SOCIAL THEORY OF LAW

WEEK SEVEN

 

Legal realism (LR):

n       A US-based movement associated with the activist Supreme Court of Franklin Roosevelt, in which judges were routinely seen as completing, reversing or making legislation.

n       The legal realist conception of law is as universally binding but also experimental – i.e. legislators can – and do – enact the wrong measures into the legislation, and judges are needed to find that out by noticing how the law works in particular cases: e.g. does it deter, increase or have no effect on crime?  One needs to look at the consequences over time.

n       Perhaps the most striking example of LR at work was forced ‘busing’ to achieve racial integration in US schools in the 1960s. The policy was based on research done by the sociologist James Coleman who argued that the best way to bridge the differences between rich & poor, black & white is simply by having the kids from the different groups interact with each other regularly, esp. in the school day. 

n       Also, often seen as the precursor of the Critical Legal Studies (CLS) because of realism’s critique of formalism, i.e. the legal system manages to survive despite contradictory judicial rulings and cross-cutting legislation. In other words, logical coherence doesn’t seem to matter in the law.

·         Thus, legal realism is often seen as ‘descriptive’, recommending that legal evaluation stick to the details of the case at hand (i.e. inductive, stimulus-based approach) rather than the deductive force of the formalists – Karl Llewelyn’s revolt against C.C. Langdell in the teaching of law in the US

·         A good example of the legal realist ‘sticking to the details of the case’ would be had the Supreme Court ruled in favour of recounting the votes in Florida in the disputed 2000 US presidential election. Since the facts of the case strongly suggested miscounting. However, the Court instead ruled on more legal formalist grounds, out of concern for the precedent set in future cases.
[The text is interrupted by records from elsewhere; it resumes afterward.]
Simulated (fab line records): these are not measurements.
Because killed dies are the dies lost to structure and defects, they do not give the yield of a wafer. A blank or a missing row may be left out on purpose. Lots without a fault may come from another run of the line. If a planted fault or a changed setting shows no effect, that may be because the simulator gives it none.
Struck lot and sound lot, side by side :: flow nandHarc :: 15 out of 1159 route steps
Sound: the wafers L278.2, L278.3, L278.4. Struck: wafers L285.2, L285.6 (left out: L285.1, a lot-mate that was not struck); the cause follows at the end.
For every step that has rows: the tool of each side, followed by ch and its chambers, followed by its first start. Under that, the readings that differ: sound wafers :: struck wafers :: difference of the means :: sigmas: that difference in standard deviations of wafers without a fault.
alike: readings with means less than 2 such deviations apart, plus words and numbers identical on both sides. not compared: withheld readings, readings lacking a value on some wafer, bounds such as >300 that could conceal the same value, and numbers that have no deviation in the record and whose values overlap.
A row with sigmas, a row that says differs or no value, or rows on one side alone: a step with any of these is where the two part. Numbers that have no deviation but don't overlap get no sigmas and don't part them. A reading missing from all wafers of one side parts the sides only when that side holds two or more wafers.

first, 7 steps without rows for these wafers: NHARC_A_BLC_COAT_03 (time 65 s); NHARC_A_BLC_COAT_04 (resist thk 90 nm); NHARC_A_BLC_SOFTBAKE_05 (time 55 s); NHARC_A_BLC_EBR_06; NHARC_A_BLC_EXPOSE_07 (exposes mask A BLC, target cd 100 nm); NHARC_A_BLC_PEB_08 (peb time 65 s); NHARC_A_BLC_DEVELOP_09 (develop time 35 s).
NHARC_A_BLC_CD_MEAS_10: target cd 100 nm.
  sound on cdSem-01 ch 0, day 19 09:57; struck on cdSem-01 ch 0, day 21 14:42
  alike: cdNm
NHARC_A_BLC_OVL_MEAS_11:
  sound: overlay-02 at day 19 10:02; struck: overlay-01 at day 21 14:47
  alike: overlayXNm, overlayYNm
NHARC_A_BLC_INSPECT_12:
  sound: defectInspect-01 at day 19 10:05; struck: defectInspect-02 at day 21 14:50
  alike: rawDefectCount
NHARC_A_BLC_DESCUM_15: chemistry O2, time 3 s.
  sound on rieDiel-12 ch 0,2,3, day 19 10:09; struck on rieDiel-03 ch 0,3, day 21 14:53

n       Legal realism is stereotyped in jurisprudence as the ‘predictive theory’ (Hart on Oliver Wendell Holmes). But in that case, what does the realist claim to predict about the legal system?

·         Hart says that realists want to predict the court’s decision, but realists have been also concerned that the court’s prescribed decision has the desired effect.

·         Both aims seem to have been operative in realist thought – concern not only with checking for the biases of the judge but also the biases of society

·         In any case, the prediction model is misleading because there is always more than one precedent relevant to a decision – as long as there are multiple contradictory precedents for a ruling, indeterminacy rules and the judges are not to blame for bias or ignoring the law

n       Legal realism introduced the teaching of social science into legal education

·         Jerome Frank suggested the teaching of psychology, including psychoanalysis, in order to see how lawyers sway juries and judges, and hence to check potential bias.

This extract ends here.